Skip to main content

Capstone: The Autonomous Humanoid Project

Welcome to the culmination of your learning journey. The capstone project is where you will integrate everything you've learned—from ROS 2 fundamentals to advanced simulation and perception—to build a complete, autonomous robotic system.

1. Project Goal

The goal of the capstone project is to build an autonomous humanoid robot in simulation that can find a specific object in a room, navigate to it, pick it up, and place it in a designated location.

This project will test your ability to think like a robotics engineer, breaking down a complex task into manageable sub-systems and then integrating them to create emergent intelligent behavior.

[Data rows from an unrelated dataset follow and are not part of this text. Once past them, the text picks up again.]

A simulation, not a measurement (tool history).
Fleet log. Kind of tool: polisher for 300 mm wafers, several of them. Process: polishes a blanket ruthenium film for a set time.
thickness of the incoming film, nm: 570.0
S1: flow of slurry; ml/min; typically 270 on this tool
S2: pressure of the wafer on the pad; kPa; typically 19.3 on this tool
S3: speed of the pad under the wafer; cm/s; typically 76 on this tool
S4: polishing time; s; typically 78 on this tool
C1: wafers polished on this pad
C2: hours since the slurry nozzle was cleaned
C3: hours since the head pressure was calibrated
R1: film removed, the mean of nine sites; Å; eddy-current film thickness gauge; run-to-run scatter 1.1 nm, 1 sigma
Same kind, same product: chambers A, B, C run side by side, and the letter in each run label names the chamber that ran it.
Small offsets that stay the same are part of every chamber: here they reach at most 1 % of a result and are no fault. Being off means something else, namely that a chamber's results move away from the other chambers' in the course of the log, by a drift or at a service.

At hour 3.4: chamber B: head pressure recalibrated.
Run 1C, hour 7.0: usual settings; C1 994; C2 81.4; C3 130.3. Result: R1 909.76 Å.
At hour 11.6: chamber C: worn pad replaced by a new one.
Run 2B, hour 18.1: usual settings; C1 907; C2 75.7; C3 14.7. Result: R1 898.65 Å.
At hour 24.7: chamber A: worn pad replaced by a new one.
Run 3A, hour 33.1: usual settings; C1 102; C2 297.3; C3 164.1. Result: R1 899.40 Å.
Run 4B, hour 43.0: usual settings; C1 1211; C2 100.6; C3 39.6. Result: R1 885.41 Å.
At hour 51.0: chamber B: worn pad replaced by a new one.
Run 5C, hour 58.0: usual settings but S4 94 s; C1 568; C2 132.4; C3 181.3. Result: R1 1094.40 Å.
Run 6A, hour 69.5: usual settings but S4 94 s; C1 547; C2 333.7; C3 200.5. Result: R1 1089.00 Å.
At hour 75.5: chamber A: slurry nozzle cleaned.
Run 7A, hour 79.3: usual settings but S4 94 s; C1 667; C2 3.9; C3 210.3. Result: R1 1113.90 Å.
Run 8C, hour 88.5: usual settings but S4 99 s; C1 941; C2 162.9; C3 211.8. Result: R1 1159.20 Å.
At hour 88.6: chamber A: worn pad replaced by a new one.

2. The Robot & Environment

  • Robot: We will use a pre-existing, advanced humanoid robot model in NVIDIA Isaac Sim, such as the Unitree H1 or Boston Dynamics Atlas. This model will come with a URDF (Unified Robot Description Format) file defining its physical properties and a full set of sensors, including:
    • Head-mounted RGB-D camera (for color and depth images).
    • IMU (Inertial Measurement Unit) sensor.
    • Joint state sensors.
  • Environment: The simulation will take place in a pre-built warehouse or apartment environment in Isaac Sim. This environment will contain various objects, including the target object for the robot to manipulate (e.g., a red cube).

3. Project Phases

We will tackle this project in three main phases, mirroring a real-world robotics development workflow.

Phase 1: Perception - The Eyes of the Robot

Goal: To identify the target object and determine its 3D position in the world.

Tasks:

  1. Set up the Simulation: Launch Isaac Sim and load the humanoid robot into the specified environment.
  2. Create a Perception ROS 2 Node: Write a Python-based ROS 2 node (perception_node.py) that:
    • Subscribes to the /camera/color/image_raw and /camera/depth/image_raw topics from Isaac Sim.
    • Uses a computer vision library (like OpenCV) to detect the target object based on its color (e.g., find the red cube).
    • Uses the depth image and the camera's intrinsic parameters to calculate the 3D coordinates of the detected object relative to the camera.
    • Publishes the 3D position of the object as a geometry_msgs/PointStamped message to a /detected_object/position topic.

Code Snippet (Conceptual)

# perception_node.py (simplified)
class PerceptionNode(Node):
def __init__(self):
super().__init__('perception_node')
self.image_sub = self.create_subscription(Image, '/camera/color/image_raw', self.image_callback, 10)
self.depth_sub = self.create_subscription(Image, '/camera/depth/image_raw', self.depth_callback, 10)
self.object_pub = self.create_publisher(PointStamped, '/detected_object/position', 10)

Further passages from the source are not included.